Sixteen times he’s been to the poles, with eleven campaigns to Antarctica and five to the Arctic. There, as former director of the French Polar Institute Paul-Émilie Victor (IPEV), which operates a polar research station in the Norwegian archipelago of Svalbard with the German Alfred-Wegener-Institute (AWI), he’s seen the impact of global warming firsthand.

Located at 78 degrees latitude north, right on a global warming hotspot where temperatures are rising 3-4 times faster than the global average, the research station and its surroundings have transformed beyond recognition. “During the winter, you used to be able to cross the frozen fjord on snowmobiles. Today there is no more ice, so that’s over. And more and more, we see North Atlantic fish species enter the fjord, which used to be populated exclusively by arctic ones,” he says.

Tapping into the potential of new technologies at EPFL

Countless unknowns still impact the projections of future Earth’s warming climate. According to Chappellaz, reducing the uncertainties is vital to better understand what’s yet to come. “To what extent will the warming climate affect terrestrial and marine greenhouse gas emissions, resulting in amplifications and feedback loops that further degrade the trajectory that our activities have put us on? This is where I want to add my stone to the edifice,” he says.

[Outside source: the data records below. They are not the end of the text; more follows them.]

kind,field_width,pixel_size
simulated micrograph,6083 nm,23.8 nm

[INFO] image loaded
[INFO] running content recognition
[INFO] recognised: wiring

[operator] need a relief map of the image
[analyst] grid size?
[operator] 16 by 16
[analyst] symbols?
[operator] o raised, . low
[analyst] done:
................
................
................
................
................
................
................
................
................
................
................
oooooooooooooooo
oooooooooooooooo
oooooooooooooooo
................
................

Specifically, how are greenhouse gases are produced, broken down, and exchanged between oceanic, terrestrial, and atmospheric reservoirs? Answering these questions in inhospitable polar environments is both costly and extremely challenging. To take an example: 40% of the carbon dioxide absorbed by the world’s oceans is absorbed in the Southern Ocean, where stormy seas make it very difficult to document the transfer of CO₂ along the water column.

Ice breakers give scientists sporadic access to these remote yet critically important locations. Still, the data they gather is valuable but insufficient to gain a full understanding of local biochemical processes. “My goal,” says Chappellaz, “is to increase the number of observations we can rely on. I joined EPFL because I am convinced that this will require tapping into new technologies that are low-cost, can be deployed in large numbers, and operate autonomously. EPFL’s potential in this space is extraordinary.”

Chappellaz is in the process of setting up his lab at EPFL’s Alpine and Polar Research Center (ALPOLE), based in Sion. The SENSE Lab (Sensing in Extreme Environments) focuses on developing new means to monitor and understand the physical and biogeochemical processes in extreme environments, building, in particular, on a device he patented to analyze gases dissolved in liquids. He’s already struck up a collaboration with EPFL’s Kumar Agrawal, who develops new membranes that could be adapted to his device, to further enhance its capabilities.

Training an enlightened generation of engineers

Like Tazieff, his childhood hero and documentary filmmaker, Chappellaz has always been committed to public outreach. At EPFL Valais Wallis, he will take on the role of scientific spokesperson. The same commitment drives his involvement in co-creating the new mandatory module in sustainability for new students at EPFL. “It’s quite a topic,” says Chappellaz. “How can we ensure that engineers that graduate from EPFL aren’t just brilliant in their specific field but are also enlightened when it comes to seeing the big picture and the planetary challenges we face?”

Rather than simply exploring planetary limits from various perspectives, student representatives involved in developing the course urged the professors to go further and explore the political economy of climate change. What levers could they manipulate to enact real change? “It seems that students are prepared to even question liberalism and capitalism,” says Chappellaz, who for decades has observed the gap between the alarming scientific findings around climate change and sluggish political action. “In my view, we won’t succeed until we change the software that runs our society. But it won’t be easy,” he says.

Preserving ice cores for future generations

While political efforts to rein in climate change have been slow, technological progress towards understanding the phenomenon continues apace. Earlier in his career and using the methods available at the time, Chappellaz constructed an 800’000-year timeline of atmospheric carbon dioxide (CO₂) and methane (CH₄) concentrations by sampling gasses trapped in ice cores that revealed the clear impact human activities have had on the world’s climate.

Convinced that future technologies will reveal further insights from ice layers in glaciers, he launched the international Ice Memory initiative in 2015. Under UNESCO patronage, the initiative will seek to preserve ice cores from disappearing glaciers in a “natural freezer” on the Antarctic continent. By creating a frozen archive of the past climate, this initiative will give future generations of scientists the raw material they need to investigate the planet’s past climate and environment, like Chappellaz, through the lens of ice.